While I enjoyed Embers of Fate, I also found it somewhat disappointing. The Fires of Treason suggested something that I see very, very rarely, and really enjoy and look for. It’s possible that the third book in the series may return to that, in which case I won’t feel disappointed by Embers of Fate, since there’s nothing disappointing in it in and of itself, and I might like the books more for the turn the story takes in Embers of Fate. But, as it stands, I am slightly disappointed. To explain in depth would include spoilers, so I will do that in the next part of the review.
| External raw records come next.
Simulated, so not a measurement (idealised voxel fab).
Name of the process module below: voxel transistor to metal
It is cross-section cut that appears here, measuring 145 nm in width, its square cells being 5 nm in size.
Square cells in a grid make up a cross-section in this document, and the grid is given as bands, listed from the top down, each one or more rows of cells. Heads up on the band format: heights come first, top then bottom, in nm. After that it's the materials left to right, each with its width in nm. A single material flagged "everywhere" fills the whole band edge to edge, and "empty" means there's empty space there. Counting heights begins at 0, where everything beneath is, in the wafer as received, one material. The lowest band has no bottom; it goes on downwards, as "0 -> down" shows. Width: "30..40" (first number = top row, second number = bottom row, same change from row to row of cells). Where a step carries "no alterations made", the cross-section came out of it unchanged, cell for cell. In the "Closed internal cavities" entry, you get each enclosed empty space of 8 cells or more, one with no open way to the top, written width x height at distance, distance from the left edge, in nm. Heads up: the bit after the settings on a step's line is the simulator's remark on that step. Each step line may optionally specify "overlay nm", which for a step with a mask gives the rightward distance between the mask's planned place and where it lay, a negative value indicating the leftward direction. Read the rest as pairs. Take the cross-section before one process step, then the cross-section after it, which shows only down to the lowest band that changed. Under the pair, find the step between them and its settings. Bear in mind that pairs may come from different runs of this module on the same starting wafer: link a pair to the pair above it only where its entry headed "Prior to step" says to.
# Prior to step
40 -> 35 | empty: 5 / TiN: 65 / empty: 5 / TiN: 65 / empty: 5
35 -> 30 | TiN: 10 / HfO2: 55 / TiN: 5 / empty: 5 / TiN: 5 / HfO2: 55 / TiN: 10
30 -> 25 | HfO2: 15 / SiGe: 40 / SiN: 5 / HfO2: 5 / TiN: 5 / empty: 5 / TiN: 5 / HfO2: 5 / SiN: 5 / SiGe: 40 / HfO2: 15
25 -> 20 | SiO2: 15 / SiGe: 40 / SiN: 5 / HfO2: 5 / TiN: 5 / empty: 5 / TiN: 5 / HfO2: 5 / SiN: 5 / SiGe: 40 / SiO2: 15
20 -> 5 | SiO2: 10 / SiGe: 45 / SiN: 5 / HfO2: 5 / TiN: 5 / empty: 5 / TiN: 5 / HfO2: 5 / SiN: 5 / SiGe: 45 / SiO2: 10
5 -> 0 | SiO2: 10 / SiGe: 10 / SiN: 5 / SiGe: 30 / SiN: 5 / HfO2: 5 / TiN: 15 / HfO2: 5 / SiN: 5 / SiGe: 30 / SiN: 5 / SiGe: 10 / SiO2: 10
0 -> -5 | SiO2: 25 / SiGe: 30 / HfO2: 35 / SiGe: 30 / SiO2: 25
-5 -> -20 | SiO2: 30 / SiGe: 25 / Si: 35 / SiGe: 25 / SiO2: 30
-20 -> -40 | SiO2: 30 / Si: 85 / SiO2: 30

Also, I think I should note that I think some people may be put off by the fact that Elizabeth and Gregory, to greater and lesser degrees, make the same mistakes over and over and over again. However, I think this is a realistic portrayal of human nature and helps us get to know them better to see them fail in these ways.

The Continued Review (Spoilers are allowed to attend):

First, I’ll explain my disappointment and the situation that set up my disappointment. In The Fires of Treason, Greg is exiled because he only hung the leaders of a rebel army, instead of executing everyone per his father, the king’s, orders. Even speaking of what he did, he says to Elizabeth, “Everyone has a choice. I made the wrong one.” When he is banished, he repeatedly has people offer to get together an army in his name to reclaim the throne for him. Greg insists that it isn’t worth the blood-shed and eventually explains this in a way that makes Elizabeth understand. He renounces the throne, and eventually finds some sort of peace in accepting that this is actually an opportunity he’s always kind of wanted, to be away from the intrigue and mess that is Court. I was really, really hoping for a story that’s not consequentialist, that shows the ideal that one should make the choices that one feels are right for oneself, not that one should make one’s choices based off what other people will do. That one should commit a lesser evil instead of a greater one, or a lesser evil to prevent someone else from carrying out a greater evil. This explanation is, of course, simplistic. But I see these kinds of books, the notion that this way of life and thinking is not cowardice or naivety very, very rarely, and I’d like to see more of them. So I was really hoping.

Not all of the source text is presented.